The plugin is now added to your workspace and committed to its backing repository.

From here, your next step depends on what kind of plugin you installed:

  • If you installed a data source plugin (an extractor), continue to the Create a Data Import Pipeline section below.
  • If you installed a different plugin type or want full control over execution, see the Create a Custom Pipeline guide.

If your data source is not listed in the Available tab, you can bring in your own. See the Adding a Custom Data Source section further down this page.


Create a Data Import Pipeline

Time required: 5 minutes

Prerequisites

You must have:

Overview

A data import pipeline connects an extractor to your data store and runs it on a schedule you define. Each data source has its own required settings, and guidance for each one is shown on the right side of the screen as you configure it.

Steps
  1. In your workspace, click Lab in the left menu, then go to Plugins and open the Available tab.
  2. Find or search for your data source and click Install. You will be moved to the Installed tab.
  3. Click the + Pipeline button next to your chosen data source plugin.
  4. In the Name field at the top, give your pipeline a clear, recognisable name.
  5. Expand the settings sections and fill in all required fields, which are marked with an asterisk (*). Some sources use a Connect to Google button instead.
  6. In the Clean, transform and organise section, choose whether to use the default import actions or supply your own custom actions or script.
  7. In the Automate your import section, set how often the pipeline should run. You can choose from preset schedules or define a custom one using cron syntax.
  8. Click Save. A confirmation bar will appear at the top of the screen.
  9. Navigate to the Pipelines screen. For the next one to two minutes a config job will run to set up your pipeline and commit the changes to your workspace repository.
  10. Once the config job has finished, you can run the pipeline manually or leave it to run on its schedule.

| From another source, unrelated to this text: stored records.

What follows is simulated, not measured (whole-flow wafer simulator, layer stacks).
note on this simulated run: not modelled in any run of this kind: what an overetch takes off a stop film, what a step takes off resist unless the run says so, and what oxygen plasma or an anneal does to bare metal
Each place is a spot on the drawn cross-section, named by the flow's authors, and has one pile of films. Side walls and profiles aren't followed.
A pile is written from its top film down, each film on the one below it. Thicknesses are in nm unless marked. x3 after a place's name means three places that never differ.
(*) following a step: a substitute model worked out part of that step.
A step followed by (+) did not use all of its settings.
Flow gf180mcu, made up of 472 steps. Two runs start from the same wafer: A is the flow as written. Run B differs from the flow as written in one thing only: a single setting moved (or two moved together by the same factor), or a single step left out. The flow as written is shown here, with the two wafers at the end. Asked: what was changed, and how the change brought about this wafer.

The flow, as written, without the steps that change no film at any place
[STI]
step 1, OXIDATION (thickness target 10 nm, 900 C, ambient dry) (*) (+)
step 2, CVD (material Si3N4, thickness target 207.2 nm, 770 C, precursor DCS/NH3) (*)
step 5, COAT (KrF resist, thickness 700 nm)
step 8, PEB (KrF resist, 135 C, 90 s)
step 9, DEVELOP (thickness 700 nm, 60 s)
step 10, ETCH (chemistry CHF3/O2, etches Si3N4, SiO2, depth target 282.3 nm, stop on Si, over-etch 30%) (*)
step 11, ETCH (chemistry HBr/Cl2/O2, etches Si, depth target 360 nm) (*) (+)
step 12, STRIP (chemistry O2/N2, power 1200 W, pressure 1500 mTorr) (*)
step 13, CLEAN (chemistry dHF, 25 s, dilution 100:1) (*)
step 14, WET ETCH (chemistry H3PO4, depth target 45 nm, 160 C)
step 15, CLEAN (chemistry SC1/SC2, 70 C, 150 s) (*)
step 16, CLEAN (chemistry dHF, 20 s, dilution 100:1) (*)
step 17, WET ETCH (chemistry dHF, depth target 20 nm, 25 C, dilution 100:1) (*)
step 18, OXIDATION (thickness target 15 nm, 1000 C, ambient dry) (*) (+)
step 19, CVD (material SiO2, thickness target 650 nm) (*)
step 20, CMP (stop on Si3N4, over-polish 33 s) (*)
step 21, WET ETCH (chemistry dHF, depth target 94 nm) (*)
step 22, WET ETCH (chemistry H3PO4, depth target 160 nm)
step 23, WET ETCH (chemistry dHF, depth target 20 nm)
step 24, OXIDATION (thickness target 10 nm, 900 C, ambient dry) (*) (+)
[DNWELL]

Do not attempt to run the pipeline while the config job is still in progress. Wait for it to complete before triggering a manual run.


Running Your Data Import Locally

Time required: 15 minutes

Prerequisites

You must have:

  • Owner or admin access to the workspace containing the pipeline
  • Git installed
  • Python 3.8 or higher installed
  • Meltano installed (a virtual environment is recommended)

Overview

Every Meltano workspace is backed by a GitHub repository containing a Meltano project. You can clone that repository to your local machine and run any of your data import pipelines without using the cloud platform at all. This is useful for debugging, development, or simply running a pipeline from your own environment.

Setup

  1. In the Meltano app, switch to the workspace that contains the pipeline you want to run locally.
  2. Navigate to Settings and copy the repository URL.
  3. Clone the repository to your local machine:
git clone https://github.com/YourOrg/your-workspace
  1. Change into the cloned directory and create a new .env file:
cd your-workspace
touch .env
  1. Back in the Meltano app, go to Lab, then Pipelines, and expand the pipeline you want to run.
  2. Open the Environment tab and click the .env text field to copy the environment configuration for that pipeline.
  3. Paste the copied values into the .env file you created. It will look something like this:
TAP_EXAMPLE_CLIENT_ID=your-client-id
TAP_EXAMPLE_CLIENT_SECRET=your-client-secret
TAP_EXAMPLE_START_DATE=2022-01-01T00:00
TARGET_EXAMPLE_HOST=example.host.com
TARGET_EXAMPLE_PORT=1234
TARGET_EXAMPLE_DB=your-database
TARGET_EXAMPLE_SCHEMA=your-schema
TARGET_EXAMPLE_USERNAME=your-username
TARGET_EXAMPLE_PASSWORD=your-password

A working example of a locally configured workspace is available at the Meltano examples repository.

Running the pipeline

If you are using a virtual environment, activate it before running these commands.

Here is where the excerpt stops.